An Intern Army of One

The best gift is often the one you give yourself. And when you can get some other dude to foot the bill, it’s that much sweeter. We’ve gone through our fair share of paid go-fers, grunts and go-fetchers here at the site, and they’ve all proven to be weak-willed and incapable of purchasing drugs for us. Back to the welfare line with ye!

That’s when we had an epiphany: why pay when you don’t have to? We were ignoring the biggest employee resource of all: those bound to serve you by the terms of their education. Interns! Colleges and universities are always pimping their students out to willing John companies, and like the best kind of pimp, they don’t care if you rough ‘em up a little. So we went for it. That’s right, Fun Time Internet now has a Fun Time Intern.

Of course we had to fudge the application a little. So if anyone asks, we also run a jazz fusion radio station. Three weeks ago, our intern arrived. He’s Scott Dolgen, from the University of Dubuque in Iowa, where he’s in his third year of Jazz Studies. Adorable, no? Unfortunately the only jazz he’ll be studying here is the Kenny G crap they pump in the foyer.

The ride hasn’t been without its speed bumps. Just the other day, he asked one of the mailroom workers what he thought of P-Funk, prompting “Vinny” to pull out his testicles and ask what Scott thought of his B-funk. Scott, overcome by nausea, failed to respond, but I can fill in the blank – the funk was peppery.

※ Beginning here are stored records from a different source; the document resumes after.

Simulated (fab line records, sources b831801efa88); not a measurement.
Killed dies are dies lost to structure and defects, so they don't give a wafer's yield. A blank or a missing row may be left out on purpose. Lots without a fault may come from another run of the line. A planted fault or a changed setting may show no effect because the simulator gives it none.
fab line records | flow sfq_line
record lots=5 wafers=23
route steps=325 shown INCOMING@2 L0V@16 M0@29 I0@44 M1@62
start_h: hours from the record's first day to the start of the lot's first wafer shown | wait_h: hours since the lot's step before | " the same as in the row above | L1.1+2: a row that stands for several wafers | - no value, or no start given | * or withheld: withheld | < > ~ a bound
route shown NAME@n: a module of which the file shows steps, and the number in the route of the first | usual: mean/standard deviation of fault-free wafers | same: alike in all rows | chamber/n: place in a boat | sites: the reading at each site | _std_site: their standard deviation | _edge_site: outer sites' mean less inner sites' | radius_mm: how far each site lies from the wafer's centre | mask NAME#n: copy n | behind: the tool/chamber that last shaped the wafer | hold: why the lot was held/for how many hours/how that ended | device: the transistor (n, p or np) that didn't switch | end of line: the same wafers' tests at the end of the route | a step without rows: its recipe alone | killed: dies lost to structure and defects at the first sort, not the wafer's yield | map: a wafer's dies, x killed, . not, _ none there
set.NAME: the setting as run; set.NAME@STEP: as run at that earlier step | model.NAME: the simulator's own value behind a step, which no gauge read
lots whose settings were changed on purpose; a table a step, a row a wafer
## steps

But on the whole, it’s been a great experience. We finally have that special someone to make our coffee runs, not to mention the all-important mid-day pâté runs, and provide other essential services, like refereeing the office Sack War League (currently in its pre-season exhibition schedule) and being ritualistically humiliated in daily Fight Club-style reprogramming beatdowns. The latter is not something I enjoy as much as the rest of the gang, but we need to make sure Scott’s loyal to us until the end. HIS NAME – IS PUPUTER. HIS NAME – IS PUPUTER.

It’s been a lesson in the law too. Did you know that, by law, interns can not testify against their place of business in a court of law? (This is just something we told him, but it turned out to be true!) Next time we have to dump a body, we’ve got a wheelman.

Overall, what a success! Scott doesn’t cry as much as he did at the start, but he keeps asking where the radio station’s control room is, and we keep directing him to the boiler room in the basement. I don’t know how long that’s going to work for.

So welcome Scott, the Fun Time Intern! Remember, he’s your intern too, so if you need someone done around the site, email scott@funtimeinternet.com. And the next time your place of business is in a pinch, why not just get an intern? What a wonderful future we live in. Think of how our plantation-owning forefathers in the South would have thrived if they’d just called their workers interns.